After forcing Armenia’s authoritarian ruler Serzh Sargsyan out of office in April, protesters across the country effectively nominated their leader, opposition MP Nikol Pashinyan, to head the government. He was duly elected prime minister. Pashinyan then appointed allies, mostly young civil society activists, to key positions in the new cabinet and promised snap elections.
But Pashinyan’s movement didn’t come out of nowhere. True, he was more successful than his predecessors in opposing Sargsyan, but he built his campaign on their attempts to change Armenia’s direction. Some have been released, but others still languish in jail. And Pashinyan, who initially talked broadly about releasing political prisoners, has grown quiet about their fate.
To be able to deliver on Pashinyan’s promise of a snap election, the new government “seems to have made an agreement with the former regime,” Andreas Ghukasyan, a former presidential candidate who had been held in pre-trial detention until May, told Eurasianet.

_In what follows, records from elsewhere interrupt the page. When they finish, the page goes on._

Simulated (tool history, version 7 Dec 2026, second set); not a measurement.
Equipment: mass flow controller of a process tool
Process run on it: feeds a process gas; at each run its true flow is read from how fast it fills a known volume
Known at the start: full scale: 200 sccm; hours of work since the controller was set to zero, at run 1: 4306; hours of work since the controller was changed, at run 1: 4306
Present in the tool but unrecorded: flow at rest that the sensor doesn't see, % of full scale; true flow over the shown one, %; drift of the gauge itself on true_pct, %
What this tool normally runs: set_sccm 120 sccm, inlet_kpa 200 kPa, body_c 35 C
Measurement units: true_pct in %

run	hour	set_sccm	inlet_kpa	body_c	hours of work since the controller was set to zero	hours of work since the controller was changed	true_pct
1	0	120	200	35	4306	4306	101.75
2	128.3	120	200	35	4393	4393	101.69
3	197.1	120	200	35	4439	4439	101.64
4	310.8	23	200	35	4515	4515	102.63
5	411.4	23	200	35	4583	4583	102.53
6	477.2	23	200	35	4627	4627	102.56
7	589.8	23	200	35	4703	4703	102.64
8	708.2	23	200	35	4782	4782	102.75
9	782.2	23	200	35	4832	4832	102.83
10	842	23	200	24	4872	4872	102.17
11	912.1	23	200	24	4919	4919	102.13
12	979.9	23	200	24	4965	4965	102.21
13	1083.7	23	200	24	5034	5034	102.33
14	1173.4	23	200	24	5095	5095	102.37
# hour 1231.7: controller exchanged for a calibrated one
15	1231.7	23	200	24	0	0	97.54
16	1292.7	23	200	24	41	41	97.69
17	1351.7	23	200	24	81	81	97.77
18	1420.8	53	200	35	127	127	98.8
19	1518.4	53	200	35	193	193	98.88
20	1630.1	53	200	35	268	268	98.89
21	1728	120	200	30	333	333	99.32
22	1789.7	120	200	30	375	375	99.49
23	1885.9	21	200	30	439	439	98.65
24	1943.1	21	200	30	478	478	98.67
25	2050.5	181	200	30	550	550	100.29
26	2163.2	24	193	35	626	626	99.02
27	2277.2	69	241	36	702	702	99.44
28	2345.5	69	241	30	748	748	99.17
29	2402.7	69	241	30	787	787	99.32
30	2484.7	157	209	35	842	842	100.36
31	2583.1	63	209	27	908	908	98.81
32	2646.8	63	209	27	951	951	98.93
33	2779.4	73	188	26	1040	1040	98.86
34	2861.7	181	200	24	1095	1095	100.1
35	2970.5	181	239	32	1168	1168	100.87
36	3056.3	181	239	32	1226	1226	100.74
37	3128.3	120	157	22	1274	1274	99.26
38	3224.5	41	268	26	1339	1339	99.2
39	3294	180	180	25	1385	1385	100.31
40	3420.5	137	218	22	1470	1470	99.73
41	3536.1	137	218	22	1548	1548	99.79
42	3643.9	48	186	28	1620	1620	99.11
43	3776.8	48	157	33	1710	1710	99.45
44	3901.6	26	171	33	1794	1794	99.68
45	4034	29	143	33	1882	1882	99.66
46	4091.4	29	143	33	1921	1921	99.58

Pashinyan also appointed as ministers some of Sargsyan’s former allies from the Dashnaktsutyun and Prosperous Armenia parties, and so far has refrained from tackling judicial reform. The judicial system is still controlled by prosecutors picked by the previous government and judges that many believe are loyal to oligarchs close to Sargsyan. Indeed, under Sargsyan, “the judiciary did not generally exhibit independence and impartiality,” said the U.S. State Department’s 2017 human rights report.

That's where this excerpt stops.